I interpret Land’s anti-humanist techno-accelerationism as more descriptive than normative — i.e., More “This is what the world could look like” than “This is how the world should be.” Despite my belief that we should aim towards an approach to technology that empowers humans and humanity [this the party line of virtually every tech company, See: Mission/Purpose-Implied Futures], I concede that the rise of inhuman machinic hyperintelligences is a real possibility. I could very easily work backwards from any number of techno-dystopic visions and narrativize how present day realities so obviously foreshadowed them.

How far off are we really from being technically capable of establishing ...

The same amount of time between the creation of Bitcoin and now, or 13 years? Between the incorporation of AWS and now, or 20 years? Between the first trans-atlantic phone call and now, 95 years? Can you really argue that we are that far off from potentially being able to realize a techno-dystopic future? That far off from auto-assembling, technocapital hyperintelligences? How many centuries? Decades? Years?
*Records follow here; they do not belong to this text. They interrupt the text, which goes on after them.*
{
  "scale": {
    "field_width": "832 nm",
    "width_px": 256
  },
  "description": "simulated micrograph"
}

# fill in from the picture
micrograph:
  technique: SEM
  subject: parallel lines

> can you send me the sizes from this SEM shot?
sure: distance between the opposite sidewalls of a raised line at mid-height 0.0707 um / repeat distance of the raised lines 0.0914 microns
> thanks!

This line of thinking is considered uncouth and indecorous to articulate publicly within the business, technology, and investing community. Imagine asking a tech CEO his or her opinions on the potential of their soft/hardware in bringing about an inhuman technocapital singularity on a quarterly earnings call [after, of course, listening to the company’s prepared remarks on this or that tech-enabled social initiative, as is tradition]. Nevertheless, these lines of thinking continually circulate tech and tech-adjacent communities, regardless of whether or not they are polite to speak about in public.

This is the backdrop with which I look at ongoing and future developments in cloud computing, and technology in general. To what extent does this development enable human flourishing and human connection? To what extent does this development further the possibility of inhuman techno-dystopia?